(SEM. VII) THEORY EXAMINATION 2018-19 OPTICAL COMMUNICATION

SECTION A

(Attempt all questions in brief – 2 × 10 = 20 marks)

(a) Goos–Hänchen Effect

The Goos–Hänchen effect is a phenomenon in which a light beam undergoes a small lateral shift along the interface when it is totally internally reflected. This shift occurs due to phase change at the boundary and is significant in optical waveguides and fiber optics.

(b) Principle Used in Optical Fibers as Light Guides

Optical fibers work on the principle of total internal reflection. When light travels from a medium of higher refractive index (core) to a lower refractive index (cladding) at an angle greater than the critical angle, it is totally reflected and guided along the fiber.

(c) Step Index and Graded Index Fibers

In step index fiber, the refractive index of the core is constant and changes abruptly at the cladding. In graded index fiber, the refractive index of the core decreases gradually from the center to the outer edge, reducing signal distortion.

(d) Pulse Broadening

Pulse broadening refers to the spreading of an optical pulse as it travels through a fiber. It is caused by dispersion and limits the data transmission rate by causing overlapping of pulses.

(e) Advantages and Disadvantages of LED

LEDs are simple, low-cost, and highly reliable optical sources. However, they have low output power, wider spectral width, and limited bandwidth compared to laser diodes.

(f) Threshold Current Density of LASER

Threshold current density is the minimum current density required for a laser diode to begin stimulated emission. Below this level, the device operates as an LED.

(g) Noise in Optical Receiver

Optical receivers suffer from thermal noise, shot noise, and dark current noise. These noises degrade signal quality and increase the bit error rate.

(h) Avalanche Effect

Avalanche effect occurs when charge carriers gain enough energy to create additional carriers through impact ionization. It is used in avalanche photodiodes to achieve high gain.

(i) Error Detection and Correction Methods

Error detection and correction in optical links are achieved using parity checks, Hamming codes, and forward error correction techniques to improve transmission reliability.

(j) Power Penalties

Power penalty is the extra optical power required to maintain the same system performance due to dispersion, noise, or nonlinear effects in the fiber.

SECTION B

(Attempt any ONE – 10 marks)

(a) Optical Fiber Communication System and Skew Rays

An optical fiber communication system consists of a transmitter, optical fiber, and receiver. Skew rays follow a helical path through the fiber without crossing the fiber axis, unlike meridional rays which pass through the axis. Skew rays increase path length and cause modal dispersion compared to meridional rays.

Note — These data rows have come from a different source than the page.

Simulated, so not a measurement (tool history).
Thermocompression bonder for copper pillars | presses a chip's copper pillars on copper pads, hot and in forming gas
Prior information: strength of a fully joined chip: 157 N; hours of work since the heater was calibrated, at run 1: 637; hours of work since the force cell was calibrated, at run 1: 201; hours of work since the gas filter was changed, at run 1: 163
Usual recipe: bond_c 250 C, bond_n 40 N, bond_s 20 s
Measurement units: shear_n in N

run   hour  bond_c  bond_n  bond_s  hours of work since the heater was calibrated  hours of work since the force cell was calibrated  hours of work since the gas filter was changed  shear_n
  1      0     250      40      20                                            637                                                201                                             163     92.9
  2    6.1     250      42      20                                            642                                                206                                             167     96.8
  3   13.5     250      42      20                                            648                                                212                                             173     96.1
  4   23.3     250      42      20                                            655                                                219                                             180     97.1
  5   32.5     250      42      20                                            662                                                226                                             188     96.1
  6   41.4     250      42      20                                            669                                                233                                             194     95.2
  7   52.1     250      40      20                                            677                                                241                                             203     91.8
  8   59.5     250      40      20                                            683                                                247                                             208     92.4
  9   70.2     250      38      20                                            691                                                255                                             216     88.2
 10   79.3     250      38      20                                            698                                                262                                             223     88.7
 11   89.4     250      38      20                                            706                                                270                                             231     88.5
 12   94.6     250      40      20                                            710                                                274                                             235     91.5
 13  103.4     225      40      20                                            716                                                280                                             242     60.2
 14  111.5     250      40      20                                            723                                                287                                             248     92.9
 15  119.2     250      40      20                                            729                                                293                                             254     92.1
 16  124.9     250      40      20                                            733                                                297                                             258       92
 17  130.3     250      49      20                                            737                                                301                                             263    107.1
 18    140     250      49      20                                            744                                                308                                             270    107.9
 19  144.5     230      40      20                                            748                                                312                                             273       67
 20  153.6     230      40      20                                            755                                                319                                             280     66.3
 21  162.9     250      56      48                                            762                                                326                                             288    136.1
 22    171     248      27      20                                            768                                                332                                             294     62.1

(b) Phase Velocity and Group Velocity

Phase velocity is the speed at which the phase of a wave propagates, while group velocity is the speed at which energy or information travels. In optical fibers, group velocity is more important because it determines signal transmission speed. The relationship between them depends on refractive index and wavelength.

SECTION C

(Attempt any ONE – 10 marks)

(a) Multimode and Single-Mode Step Index Fibers

A multimode step index fiber allows multiple light paths, resulting in higher dispersion and lower bandwidth. A single-mode step index fiber allows only one propagation mode, minimizing dispersion and providing high bandwidth and long-distance communication. Single-mode fibers are preferred for modern optical networks.

(b) Modal Birefringence and Coherence Length

Modal birefringence occurs due to slight asymmetry in the fiber, causing different propagation constants for orthogonal modes. Coherence length is the distance over which light maintains a fixed phase relationship. It depends on spectral width and wavelength of the source and is important in fiber interferometry.

(c) Working Principle of LED and Quantum Efficiency

An LED works on the principle of spontaneous emission when electrons recombine with holes. Quantum efficiency is the ratio of emitted photons to injected electrons. It is maximized by improving material quality, reducing losses, and optimizing recombination efficiency.

(d) Semiconductor LASER Characteristics

A semiconductor laser operates on stimulated emission and produces highly directional, monochromatic light. Its characteristics include threshold current, output power, efficiency, and spectral width. Laser diodes are widely used in high-speed optical communication.